Cats on the Page @ the British Library

According to the song, ‘Everybody wants to be a cat,’ and this small, free and fun exhibition in the foyer of the British Library lets you see just how many writers, poets and illustrators have been inspired by the feline character.

The show brings together stories and illustrations involving cats from a wide range of texts over the last few hundred years. These range from nursery rhymes through to children’s classics such as Alice in Wonderland with its famous Cheshire Cat…

The Cheshire Cat - original illustration for Alice in Wonderland by Sir John Tenniel (1866)

The Cheshire Cat – original illustration for Alice in Wonderland by Sir John Tenniel (1866)

… to a display case devoted to Old Possum’s Book of Practical Cats, that extremely unexpected production by the Grand Master of poetic Modernism, T.S. Eliot, featuring original drafts of the poems with hand-written corrections…
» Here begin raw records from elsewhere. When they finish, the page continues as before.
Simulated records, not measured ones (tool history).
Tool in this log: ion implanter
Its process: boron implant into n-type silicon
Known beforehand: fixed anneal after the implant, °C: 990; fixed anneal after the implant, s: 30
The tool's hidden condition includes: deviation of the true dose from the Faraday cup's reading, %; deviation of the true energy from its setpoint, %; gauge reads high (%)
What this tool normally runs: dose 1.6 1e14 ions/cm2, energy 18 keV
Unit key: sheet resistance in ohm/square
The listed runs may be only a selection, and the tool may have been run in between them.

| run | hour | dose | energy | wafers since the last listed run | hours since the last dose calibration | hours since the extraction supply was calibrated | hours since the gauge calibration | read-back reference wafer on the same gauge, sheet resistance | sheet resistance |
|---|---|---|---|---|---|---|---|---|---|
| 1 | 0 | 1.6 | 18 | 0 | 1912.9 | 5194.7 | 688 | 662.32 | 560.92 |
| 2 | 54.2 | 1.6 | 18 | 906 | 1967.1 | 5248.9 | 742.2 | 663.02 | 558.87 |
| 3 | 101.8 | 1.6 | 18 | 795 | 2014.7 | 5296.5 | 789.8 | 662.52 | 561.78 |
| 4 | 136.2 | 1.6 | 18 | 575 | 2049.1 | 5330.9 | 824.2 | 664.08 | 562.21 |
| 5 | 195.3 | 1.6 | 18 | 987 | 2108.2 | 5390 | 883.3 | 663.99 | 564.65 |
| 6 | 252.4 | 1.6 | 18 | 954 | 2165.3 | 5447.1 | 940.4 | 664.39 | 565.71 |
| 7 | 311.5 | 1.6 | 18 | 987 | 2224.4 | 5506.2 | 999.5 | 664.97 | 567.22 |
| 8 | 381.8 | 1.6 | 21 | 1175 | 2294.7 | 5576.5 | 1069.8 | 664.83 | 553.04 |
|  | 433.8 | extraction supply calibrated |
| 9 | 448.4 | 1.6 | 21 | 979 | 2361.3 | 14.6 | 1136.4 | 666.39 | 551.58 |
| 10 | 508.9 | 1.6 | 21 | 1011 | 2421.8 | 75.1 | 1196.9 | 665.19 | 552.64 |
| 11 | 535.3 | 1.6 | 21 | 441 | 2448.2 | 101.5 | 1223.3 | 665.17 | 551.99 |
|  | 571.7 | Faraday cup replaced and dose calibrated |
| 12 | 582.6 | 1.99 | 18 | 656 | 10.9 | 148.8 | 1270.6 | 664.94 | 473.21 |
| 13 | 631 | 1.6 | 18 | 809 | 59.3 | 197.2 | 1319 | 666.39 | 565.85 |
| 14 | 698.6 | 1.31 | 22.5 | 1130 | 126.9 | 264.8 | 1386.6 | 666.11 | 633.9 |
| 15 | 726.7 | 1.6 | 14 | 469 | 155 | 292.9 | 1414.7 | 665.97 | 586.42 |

Old Possum's Book of Practical Cats by T.S. Eliot, 1940 edition illustrated by Nicolas Bentley

Old Possum’s Book of Practical Cats by T.S. Eliot, 1940 edition illustrated by Nicolas Bentley

… through to more modern children’s classics like Winnie the Witch and her rapscalious cat, Wilbur.

Winnie the Witch and her cat, Wilbur, characters by Valerie Thomas, illustrations by Korky Paul

Winnie the Witch and her cat, Wilbur, characters by Valerie Thomas, illustrations by Korky Paul

The exhibition features a number of mewsical cats, and several who have written their autobiographies which shed a less than flattering light on their human owners.

There’s Orlando (The Marmalade Cat), hero of the series of 19 illustrated children’s books written by Kathleen Hale between 1938 and 1972.

Or Mog, who appears in 17 picture books by Judith Kerr, which have appeared between 1970 and 2015.

A section titled ‘The Purrfect crime’ features cats which have been involved in fictional crime, or have helped fictional crime fighters, sometimes giving the game away or… letting the cat out of the bag (an expression which dates back to the 18th century).

Many ‘traditional tails’ have featured strong independent cats, most notably Puss In Boots, who made his first appearance in a collection of fairy tales in the 1550s. 400 years later, a comic anti-hero appeared in the shape of The Cat in the Hat by Dr Seuss, who made his first appearance in 1957.

With their solitary and independent ‘cattitude’, cats have always aroused a sense of mystery. Rudyard Kipling’s Just So stories feature The Cat Who Walked By Himself.

The Cat that Walked by Himself by Rudyard Kipling (1902) illustration by Kipling himself

The Cat that Walked by Himself by Rudyard Kipling (1902) illustration by Kipling himself

I’d be ‘kitten’ you if I said it was worth making a pilgrimage to visit, but it’s worth popping into for half an hour if you’re in the King’s Cross / St Pancras area, to catch up with some fur-miliar, and some purr-haps less fur-miliar faces.

It includes a reading corner complete with children’s books, a family trail and sound recordings.